Most athletes lock themselves away in their hotel rooms the day before a competition and cut themselves off entirely from every possible distraction. Not Maryam Jamal. The women’s 1500m gold medalist spent Saturday walking about Osaka with her manager Jacky Delapierre shopping and having a lunch of Kobe beef at a Japanese restaurant.

Not once did they discuss the women’s 1500m. But then that’s the sign of confidence and that is something she has in droves.

Remembering well her Helsinki experience

“I had planned that if it was too fast I would kick with three or four hundred metres to go,” she explained. “But as it happened when the Russian took the lead it was perfect for me to kick with about 150 metres to go.”

“I remember in Helsinki 2005 I got pushed around in the race and then I lost. This year I have come here well prepared and I was able to win the race.”

Allowing Russia’s Yelena Soboleva, the world leader coming into the race at 3:57.30, to run from the front, Jamal simply followed, trying to keep out of trouble. She admitted she had concerns that she might get bumped around a bit. After all, the Russian Yuliya Chizhenko was disqualified for roughhouse tactics two years ago.

“I did many things before I came into the race,” Jamal allowed. “There was Yelena Soboleva, who had run very fast all year, I decided I would wait until I go, and now I am the winner. In 2005 I was pushed quite a lot but now I had convinced myself that no matter what happens I would handle the pressure and win the race.”

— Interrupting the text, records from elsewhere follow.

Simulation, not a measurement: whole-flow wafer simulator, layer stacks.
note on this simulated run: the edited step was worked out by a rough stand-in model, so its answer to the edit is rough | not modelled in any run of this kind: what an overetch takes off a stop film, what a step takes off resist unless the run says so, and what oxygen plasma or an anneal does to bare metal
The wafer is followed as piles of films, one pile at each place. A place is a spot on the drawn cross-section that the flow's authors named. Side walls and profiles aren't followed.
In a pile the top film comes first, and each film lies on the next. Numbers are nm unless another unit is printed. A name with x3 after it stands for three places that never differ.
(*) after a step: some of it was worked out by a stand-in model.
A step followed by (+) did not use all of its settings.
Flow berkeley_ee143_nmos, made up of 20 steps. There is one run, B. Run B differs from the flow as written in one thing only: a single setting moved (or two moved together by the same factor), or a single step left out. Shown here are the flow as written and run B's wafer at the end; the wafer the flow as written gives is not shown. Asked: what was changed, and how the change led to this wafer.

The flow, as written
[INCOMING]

The two and a half months prior to these championships Jamal spent at a high altitude training camp at St Moritz, Switzerland. Then a week before, she tested herself on a track north of Osaka running a 1000m time trial at race pace finishing the last 400m in 57.5 seconds. That gave her the confidence that she could not be caught in a flat out sprint.

Born in Ethiopia - the same region as Haile Gebrselassie - she traveled to Europe in 2002 as a promising Ethiopian runner and impressed Jacky Delapierre sufficiently to realise she could make a career out of running professionally. One of five children, she knew that she wanted more from life than her family had. In May, 2002 for personal reasons she asked for political asylum in Switzerland and has remained since. Her request for Swiss citizenship was denied as that country has severe restrictions on such applications. Together with her husband Tareq Sabt Hasan who was also an asylum seeker she became a citizen of Bahrain.

“I feel happy about winning the gold medal for Bahrain,” she told a press conference speaking in Amharic. She is also fluent in French and understands English to a degree. “They expected me to win the gold medal. I had plans to win the gold medal for Bahrain, I had confidence going into the race to win.”

“I usually go to Bahrain two times a year,” she says. “This day is a special celebration and usually I stay between one and two weeks. I can’t go back now but after I finish the season I have plans to go back.”

Jamal has one other trip penciled in to her busy schedule. It has been five years since she has been to Ethiopia and she intends to take a three week holiday once her athletics commitments are completed.

“With the help of God I plan to go back to Ethiopia,” she says, “I want to see my family because it is a long time since I have seen them.”